Design and Installing Lawn Irrigation Not As Easy As It Looks

Q. We installed a lawn 18 months ago, but it has a difficult time during summer months. I aerate it, fertilize it and I know the drainage is good because the landscaper installed the system to our HOA requirements. I water twice daily, six days a week around 5 AM and 9 PM. There is a decent amount of shade and the yard faces south. Even the heavily shaded areas have problems. What can I do differently?

Brown patches in lawns during hot summers will quickly show irrigation weaknesses. Notice these patches are also close to the patio where people walk. This area should probably be core aerified annually due to traffic.

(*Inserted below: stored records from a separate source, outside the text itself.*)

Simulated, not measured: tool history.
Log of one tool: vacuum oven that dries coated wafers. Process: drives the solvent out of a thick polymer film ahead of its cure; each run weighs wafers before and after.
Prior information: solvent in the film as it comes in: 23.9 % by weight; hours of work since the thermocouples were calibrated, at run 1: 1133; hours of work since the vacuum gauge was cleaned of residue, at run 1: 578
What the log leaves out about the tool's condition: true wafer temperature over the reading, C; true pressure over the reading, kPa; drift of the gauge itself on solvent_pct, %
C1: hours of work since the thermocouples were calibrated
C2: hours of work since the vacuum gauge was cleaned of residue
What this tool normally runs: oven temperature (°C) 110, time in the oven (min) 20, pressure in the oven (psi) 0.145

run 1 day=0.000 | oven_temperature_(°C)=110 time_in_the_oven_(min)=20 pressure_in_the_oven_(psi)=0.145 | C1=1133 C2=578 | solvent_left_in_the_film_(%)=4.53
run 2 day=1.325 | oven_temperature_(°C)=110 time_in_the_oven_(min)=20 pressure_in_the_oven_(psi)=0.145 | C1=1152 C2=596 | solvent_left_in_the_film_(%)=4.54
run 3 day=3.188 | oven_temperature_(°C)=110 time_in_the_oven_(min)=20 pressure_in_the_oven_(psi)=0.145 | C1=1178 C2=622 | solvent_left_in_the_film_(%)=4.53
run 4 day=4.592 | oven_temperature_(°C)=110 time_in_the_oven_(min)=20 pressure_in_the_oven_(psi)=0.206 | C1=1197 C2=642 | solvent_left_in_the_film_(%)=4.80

A. I looked at your pictures and the lawn looks good in most places except for a few small brown areas. Brown spots during summer months frequently point out weaknesses in the irrigation system. In your case the brown spots are also in front of the patio where there is alot of human traffic. Areas like this should be core aerified annually.

Hollow tine aerifier

            My first suspicion is the irrigation system and was not installed or maintained properly. Let’s cover the basic “must dos” when installing and maintaining an irrigation system.

Water pressure

The operating water pressure MUST be within the operating range of the sprinkler nozzles. Frequently this is 15– 30 psi. Some expensive sprinkler heads have built in pressure regulators, but lesser expensive ones may not. If the water pressure is too high, fogging or misting will occur out of the nozzle. If the sprinkler head is “fogging”, then brown spots will occur in weak areas. If pressure is too high, reduce it with a pressure regulator. If water pressure is too low, remove any pressure regulator, change it for the proper one or install a booster pump to increase the water pressure.

Head to head coverage

Water must be thrown from the nozzle far enough to reach neighboring sprinkler heads. Sprinkler heads must be installed at distances specified by the nozzles. These distances are meaningless if you don’t have the right water pressure.

Sprinkler nozzles

Sprinkler nozzles specify the operating pressure range, allowable spacing between sprinkler heads and precipitation rate in inches per hour among other things. These nozzles must be matched to each other. If someone maintains the irrigation system and replaces a nozzle with the wrong kind, it will produce brown spots in underwatered, weak areas.
            Curved areas and re-curved areas of the lawn are the most difficult to water. There are adjustable nozzles that can be used but it will always be a weak irrigation area subject to brown spots.

  •             Never water early at night like at 9 PM. If your lawn is healthy and it has a good irrigation system, one irrigation per day during summer is all that most lawns need IF the sprinkler system was designed and installed correctly. Irrigation should finish just before dawn. If you must water late in the day, apply water so that the grass leaf blades dry before it gets dark.
  •             Don’t rake or catch the grass clippings when mowing. Most mowers now are “mulching mowers” with a special blade and deck design. Returning the clippings to the lawn substitutes for one fertilizer application each season.